August 8, 2013
Ramadan unites. On the streets of old Dubai there are still many different ways and places for worshippers to experience the holy month. Some choose to break their fasts in the brightly lit five-star hotels and lavish Ramadan tents, while others prefer to immerse themselves in the busy streets and markets of Deira and Bur Dubai. The different paces of the month cannot be captured in a single photo. This collection of images photographed by Staff Photographer Sarah Dea shows the unique moments of Ramadan, be it the pause before sunset, the bustle of the vegetable market or a popular sweet stall selling freshly-made baklava.Photo Editor RJ Mickelson edited the Ramadan: New and Old series and then interviewed Sarah about the assignment and her overall experience.
How did the assignment materialize? Was this something you pitched?
The initial direction of the project was quite broad. I was assigned a few designated areas in Dubai to document and then it later transformed, with deputy photo editor Mark Asquith’s guidance, into a series that contrasted the old and the new in Dubai during the Holy Month. Trying to find different facets showcasing Ramadan in Dubai forced me to reacquaint myself with the city.
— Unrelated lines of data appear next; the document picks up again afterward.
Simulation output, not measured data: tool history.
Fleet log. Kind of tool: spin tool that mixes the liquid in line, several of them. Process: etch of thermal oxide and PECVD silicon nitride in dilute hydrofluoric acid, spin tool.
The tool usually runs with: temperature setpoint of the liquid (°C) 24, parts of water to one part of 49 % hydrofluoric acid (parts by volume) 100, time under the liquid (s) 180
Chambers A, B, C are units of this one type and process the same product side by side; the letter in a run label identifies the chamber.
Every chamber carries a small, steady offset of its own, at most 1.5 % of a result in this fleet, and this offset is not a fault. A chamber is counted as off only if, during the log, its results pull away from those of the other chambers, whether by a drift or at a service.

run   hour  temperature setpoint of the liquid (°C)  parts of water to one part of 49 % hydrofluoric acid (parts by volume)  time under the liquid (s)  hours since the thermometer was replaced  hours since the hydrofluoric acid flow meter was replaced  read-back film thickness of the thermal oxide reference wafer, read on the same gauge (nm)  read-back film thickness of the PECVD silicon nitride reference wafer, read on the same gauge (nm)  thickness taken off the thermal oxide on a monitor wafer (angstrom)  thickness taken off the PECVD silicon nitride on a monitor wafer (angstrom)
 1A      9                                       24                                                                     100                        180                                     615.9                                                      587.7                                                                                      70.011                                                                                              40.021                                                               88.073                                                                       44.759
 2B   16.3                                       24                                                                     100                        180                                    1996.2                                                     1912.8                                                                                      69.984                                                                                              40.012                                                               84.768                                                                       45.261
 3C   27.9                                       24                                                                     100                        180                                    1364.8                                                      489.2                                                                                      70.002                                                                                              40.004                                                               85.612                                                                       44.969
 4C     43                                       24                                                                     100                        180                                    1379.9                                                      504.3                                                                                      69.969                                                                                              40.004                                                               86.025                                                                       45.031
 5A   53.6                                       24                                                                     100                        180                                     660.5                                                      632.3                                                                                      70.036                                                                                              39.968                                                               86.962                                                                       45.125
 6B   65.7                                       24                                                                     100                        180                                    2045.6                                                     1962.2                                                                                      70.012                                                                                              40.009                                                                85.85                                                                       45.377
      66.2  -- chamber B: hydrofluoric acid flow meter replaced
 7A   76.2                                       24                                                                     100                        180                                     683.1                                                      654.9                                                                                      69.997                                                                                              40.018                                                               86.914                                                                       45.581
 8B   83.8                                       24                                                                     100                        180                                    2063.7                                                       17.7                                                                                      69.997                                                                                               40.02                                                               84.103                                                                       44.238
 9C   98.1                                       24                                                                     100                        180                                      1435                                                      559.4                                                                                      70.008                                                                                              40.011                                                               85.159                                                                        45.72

Were there any universal old-and-new Ramadan themes that you were able identify during the project?
I think the most prevalent theme I witnessed during my wanderings was a palpable feeling of togetherness and solidarity. Ramadan brings all manner of people together through a shared experience of fasting and celebrating faith.
With the UAE being a rather young country (41 years), was it a challenge to find things which looked antiquated or gave off a sense of cultural/religious history?
Surprisingly, finding historical-feeling locations wasn’t difficult once I wandered into certain parts of Dubai like Deira. As the sun would set each night, I felt swept into another time and place. It was fascinating hearing the call to prayer echo through the narrow alleyways and then witnessing the subsequent silence while thousands of men broke fast simultaneously.
Some of the scenes may get repetitive – was there anything you tried to do differently to mix up the edit?
I think as each day progressed, I gained more courage to approach and delve further into the people I was photographing. Sitting and chatting with the people I was photographing really helped them to open up and allowed me to show a different, more intimate side of their experience. In order to keep the scenes fresh, I really tried to brainstorm as many different aspects of Ramadan that I could think of: the preparation, the prayers, the fast breaking, shopping, decorations, togetherness, etc.
You seemed to be shooting a number of men during the project. Was it a challenge as a woman when approaching and shooting men in the UAE do during the Holy month of Ramadan?
It was difficult and uncomfortable at first to immerse myself in environments where I was the only woman. But I realized that the longer I spent at each location, the more I let myself be acknowledged by everyone around me, that their curious stares began to wane and they eventually returned to their natural states where I didn’t even exist anymore. I think the Holy Month made people more accepting and welcoming. For example, when I first started chatting with a group of fish mongers at the Deira Fish Market, they immediately invited me to sit and break fast with them. They gestured to the food laid out on the plastic tarp beneath them and said, matter-of-factly, “all men, same-same.” It was then that I felt the true spirit of Ramadan.
Was there anything that surprised you about the assignment?
I was surprised that the aforementioned group of fish mongers would offer to share everything they had with me even though they had been fasting and waiting all day. It was such a touching and memorable experience to be able to sit with them and join their small community for a few moments. It was also remarkable how alive the city became after dark. It was as though everyone would emerge from the woodwork once the sun would set. I remember leaving my first Suhoor around midnight and realizing that the dining room had filled to capacity. The room had transformed from a cavernous tent from the time I arrived, to a bustling, frenetic space, heavy with sweet shisha smoke and the languid, syrupy tones from a live instrumental Arabic band.
Did you fast? Were you able to participate in a traditional iftar?
I didn’t intentionally fast during Ramadan. However, it would sometimes happen inadvertently if I had a long day of shooting and couldn’t eat or drink due to being out in public for a number of consecutive hours. I definitely admire those who do it for the entire month of Ramadan.
Anything else you’d like to add about the experience?
This is only my second Ramadan spent in the UAE. Coming from Canada, I feel very privileged to be able to visually unearth the subtleties and nuances of the holy season each year.